The first time Olivia Parker found herself inside an MMA gym, she says she couldn’t get out fast enough.
She means that literally.
As in, she physically couldn’t run up the stairs and out the door before one of the instructors grabbed her and cajoled h…

The first time Olivia Parker found herself inside an MMA gym, she says she couldn’t get out fast enough.

She means that literally.

As in, she physically couldn’t run up the stairs and out the door before one of the instructors grabbed her and cajoled her out onto the workout mats.

The whole thing was a big misunderstanding.

At the time, the 32-year-old high school English teacher says she weighed around 320 pounds. After years of struggling to lose weight without much success, Parker had signed up to take part in a citywide fitness competition in her hometown of Seymour, Tennessee, about 20 minutes east of Knoxville.

The competition—which was like a local version of The Biggest Loser—had one simple rule: Work out at least once a week or be disqualified.

Unfortunately, when Parker and two other women showed up for the Thursday night bootcamp class they’d signed up to take, they found it full and were turned away at the door.

Eager to find another class, Parker saw signs saying there was a kickboxing session happening in the basement of a nearby church. Thinking it would be a normal cardio kickboxing class, she and the other women decided to check it out.

Turned out, it was a little more intense than that.

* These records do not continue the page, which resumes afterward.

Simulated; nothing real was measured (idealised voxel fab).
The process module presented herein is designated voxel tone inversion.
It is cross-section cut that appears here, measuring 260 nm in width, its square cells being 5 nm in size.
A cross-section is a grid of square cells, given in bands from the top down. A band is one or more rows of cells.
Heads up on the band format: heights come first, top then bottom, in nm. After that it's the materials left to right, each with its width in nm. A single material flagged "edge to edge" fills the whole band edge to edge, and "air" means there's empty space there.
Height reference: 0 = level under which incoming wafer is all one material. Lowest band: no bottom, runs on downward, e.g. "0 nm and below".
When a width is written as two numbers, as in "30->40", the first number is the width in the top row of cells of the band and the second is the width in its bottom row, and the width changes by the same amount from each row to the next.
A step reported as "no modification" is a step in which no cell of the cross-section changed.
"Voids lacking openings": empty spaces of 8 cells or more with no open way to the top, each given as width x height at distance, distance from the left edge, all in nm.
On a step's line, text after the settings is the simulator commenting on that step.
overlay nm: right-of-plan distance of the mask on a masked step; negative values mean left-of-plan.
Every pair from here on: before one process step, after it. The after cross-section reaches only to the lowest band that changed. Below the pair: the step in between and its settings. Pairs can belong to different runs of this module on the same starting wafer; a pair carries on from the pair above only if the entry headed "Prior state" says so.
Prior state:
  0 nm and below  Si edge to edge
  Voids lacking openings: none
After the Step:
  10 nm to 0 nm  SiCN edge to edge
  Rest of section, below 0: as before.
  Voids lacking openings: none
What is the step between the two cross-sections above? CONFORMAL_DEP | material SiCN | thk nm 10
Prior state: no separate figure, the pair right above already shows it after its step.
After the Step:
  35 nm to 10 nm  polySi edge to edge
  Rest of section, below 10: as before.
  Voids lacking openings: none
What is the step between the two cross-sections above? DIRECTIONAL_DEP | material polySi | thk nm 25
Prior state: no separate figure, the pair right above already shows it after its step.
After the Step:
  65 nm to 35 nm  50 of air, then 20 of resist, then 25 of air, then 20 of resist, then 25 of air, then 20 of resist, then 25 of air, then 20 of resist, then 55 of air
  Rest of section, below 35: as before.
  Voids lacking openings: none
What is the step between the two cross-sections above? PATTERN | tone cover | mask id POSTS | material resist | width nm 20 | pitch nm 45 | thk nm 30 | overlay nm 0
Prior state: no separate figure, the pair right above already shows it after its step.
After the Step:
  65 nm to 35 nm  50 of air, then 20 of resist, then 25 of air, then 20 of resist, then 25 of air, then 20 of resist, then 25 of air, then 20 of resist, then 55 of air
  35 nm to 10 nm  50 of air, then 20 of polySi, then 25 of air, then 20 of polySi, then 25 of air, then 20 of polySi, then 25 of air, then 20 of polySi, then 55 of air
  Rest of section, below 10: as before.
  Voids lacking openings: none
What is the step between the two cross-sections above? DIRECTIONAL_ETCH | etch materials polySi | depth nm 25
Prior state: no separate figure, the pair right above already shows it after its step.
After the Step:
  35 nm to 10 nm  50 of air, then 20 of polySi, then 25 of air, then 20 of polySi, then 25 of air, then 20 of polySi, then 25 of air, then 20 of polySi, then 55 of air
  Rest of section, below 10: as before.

“We got about halfway down the stairs to the basement, and I started smelling that gym, manly, corn-chip smell,” Parker says. “One of the girls was like, ‘Uh-uh. I’m out,’ and she bailed right then. Me and the other girl both just gulped but kept going down the stairs.”

Parker didn’t know it, but she was walking into a striking session held by the Knoxville Martial Arts Academy. The local gym offered a variety of fitness classes to the general public but also trained UFC fighters like light heavyweight contender Ovince Saint Preux and lightweight Rafael Oliveira.

When Parker got to the bottom of the stairs, the first thing she saw was Saint Preux‘s 6’3″, 220-pound frame in a cage in the middle of the room. At that moment, Saint Preux scooped up his sparring partner and slammed him down with a terrifying thud.

“The whole room just shook, and I was thinking, ‘Holy crap, what is this?'” Parker says. “I kind of panicked. The girl who was with me just turned and was gone. My problem was, I was 320 [pounds], I was out of shape, I could not run that fast.”

Before Parker could flee, a woman named Taylor Turner—herself a pro MMA fighter and wife of KMAA owner Eric Turner—grabbed her and dragged her into the class. Parker, who felt like she wanted no part of fighting, reluctantly followed along.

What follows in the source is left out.